HotSpot has some (benchmark-driven?) optimizations for this case. It's
hard to not hit them when using simple tests on String and
ConcurrentHashMap.

> ?!?!
>
> > Many of the basic Sun Java classes are synchronized.
>
> Practically only old ones that you should not be using anymore
> anyway.
>
> Arne

Properties is a biggie. A brute-force replacement of Properties caused
the system throughput to collapse to almost nothing in Spring's
ResourceBundleMessageSource. There's definitely a JVM/OS problem. The
next test is to disable hyperthreading.
--
I won't see Google Groups replies because I must filter them as spam

From: Robert Klemme on 7 Jun 2010 12:44

On 07.06.2010 08:25, Kevin McMurtrie wrote:
> In article<4c0c57a7$0$282$14726298(a)news.sunsite.dk>,
> Arne Vajhøj<arne(a)vajhoej.dk> wrote:
>
>> On 02-06-2010 01:45, Kevin McMurtrie wrote:
>>> In article<4c048acd$0$22090$742ec2ed(a)news.sonic.net>,
>>> Kevin McMurtrie<mcmurtrie(a)pixelmemory.us> wrote:
>>>> I've been assisting in load testing some new high performance servers
>>>> running Tomcat 6 and Java 1.6.0_20. It appears that the JVM or Linux is
>>>> suspending threads for time-slicing in very unfortunate locations. For
>>>> example, a thread might suspend in Hashtable.get(Object) after a call to
>>>> getProperty(String) on the system properties. It's a synchronized
>>>> global so a few hundred threads might pile up until the lock holder
>>>> resumes. Odds are that those hundreds of threads won't finish before
>>>> another one stops to time slice again. The performance hit has a ton of
>>>> hysteresis so the server doesn't recover until it has a lower load than
>>>> before the backlog started.
>>>>
>>>> The brute force fix is of course to eliminate calls to shared
>>>> synchronized objects. All of the easy stuff has been done. Some
>>>> operations aren't well suited to simple CAS. Bottlenecks that are part
>>>> of well established Java APIs are time consuming to fix/avoid.
>>>>
>>>> Is there JVM or Linux tuning that will change the behavior of thread
>>>> time slicing or preemption? I checked the JDK 6 options page but didn't
>>>> find anything that appears to be applicable.
>>>
>>> To clarify a bit, this isn't hammering a shared resource. I'm talking
>>> about 100 to 800 synchronizations on a shared object per second for a
>>> duration of 10 to 1000 nanoseconds. Yes, nanoseconds. That shouldn't
>>> cause a complete collapse of concurrency.
>>
>> But either it does or your entire problem analysis is wrong.
>>
>>> My older 4 core Mac Xenon can have 64 threads call getProperty(String)
>>> on a shared Property instance 2 million times each in only 21 real
>>> seconds. That's one call every 164 ns. It's not as good as
>>> ConcurrentHashMap (one per 0.30 ns) but it's no collapse.
>>
>> That is a call per clock cycle.
>
> HotSpot has some (benchmark-driven?) optimizations for this case. It's
> hard to not hit them when using simple tests on String and
> ConcurrentHashMap.

What exactly do you mean by that? I can't seem to get rid of the
impression that you are doing the second step (micro optimization with
JVM internals in mind) before the first (proper design and implementation).

>> ?!?!
>>
>>> Many of the basic Sun Java classes are synchronized.
>>
>> Practically only old ones that you should not be using anymore
>> anyway.
>
> Properties is a biggie. A brute-force replacement of Properties caused
> the system throughput to collapse to almost nothing in Spring's
> ResourceBundleMessageSource. There's definitely a JVM/OS problem. The
> next test is to disable hyperthreading.

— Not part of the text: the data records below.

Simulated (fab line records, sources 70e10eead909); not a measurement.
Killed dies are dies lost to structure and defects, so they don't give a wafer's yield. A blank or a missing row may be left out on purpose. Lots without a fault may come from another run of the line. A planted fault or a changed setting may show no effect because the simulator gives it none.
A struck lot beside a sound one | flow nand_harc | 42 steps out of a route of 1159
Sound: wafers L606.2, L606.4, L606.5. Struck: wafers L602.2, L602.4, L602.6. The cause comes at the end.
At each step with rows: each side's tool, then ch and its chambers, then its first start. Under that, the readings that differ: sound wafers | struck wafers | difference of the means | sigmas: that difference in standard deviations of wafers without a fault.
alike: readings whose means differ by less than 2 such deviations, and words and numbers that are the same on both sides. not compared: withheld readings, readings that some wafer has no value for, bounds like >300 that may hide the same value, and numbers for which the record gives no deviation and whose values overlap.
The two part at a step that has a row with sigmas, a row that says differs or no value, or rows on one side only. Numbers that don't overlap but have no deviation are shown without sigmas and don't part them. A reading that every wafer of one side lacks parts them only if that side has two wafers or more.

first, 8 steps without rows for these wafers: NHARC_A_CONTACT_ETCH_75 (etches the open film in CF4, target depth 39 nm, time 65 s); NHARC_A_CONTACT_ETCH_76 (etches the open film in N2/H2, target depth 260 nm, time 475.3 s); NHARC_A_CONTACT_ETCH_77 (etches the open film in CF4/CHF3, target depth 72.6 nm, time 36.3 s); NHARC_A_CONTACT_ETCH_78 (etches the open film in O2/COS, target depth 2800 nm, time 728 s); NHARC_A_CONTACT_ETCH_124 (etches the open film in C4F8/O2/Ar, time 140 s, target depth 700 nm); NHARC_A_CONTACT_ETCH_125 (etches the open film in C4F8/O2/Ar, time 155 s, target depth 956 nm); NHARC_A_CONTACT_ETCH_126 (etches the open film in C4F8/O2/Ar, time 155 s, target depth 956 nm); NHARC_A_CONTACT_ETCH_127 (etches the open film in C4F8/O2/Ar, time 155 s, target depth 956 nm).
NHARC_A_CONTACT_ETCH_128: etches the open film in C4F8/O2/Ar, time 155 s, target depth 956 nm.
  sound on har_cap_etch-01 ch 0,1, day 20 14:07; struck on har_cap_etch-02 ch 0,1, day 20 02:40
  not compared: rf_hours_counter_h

As someone else (Lew?) pointed out it's a bad idea to always go to
System.properties. You should rather be evaluating them on startup and
initialize some other data structure - if only to not always repeat
checking of input values over and over again.

Cheers

robert

--
remember.guy do |as, often| as.you_can - without end
http://blog.rubybestpractices.com/

From: Lew on 7 Jun 2010 21:40

Kevin McMurtrie wrote:
>> Properties is a biggie. A brute-force replacement of Properties caused
>> the system throughput to collapse to almost nothing in Spring's
>> ResourceBundleMessageSource. There's definitely a JVM/OS problem. The
>> next test is to disable hyperthreading.

Robert Klemme wrote:
> As someone else (Lew?) pointed out it's a bad idea to always go to
> System.properties. You should rather be evaluating them on startup and
> initialize some other data structure - if only to not always repeat
> checking of input values over and over again.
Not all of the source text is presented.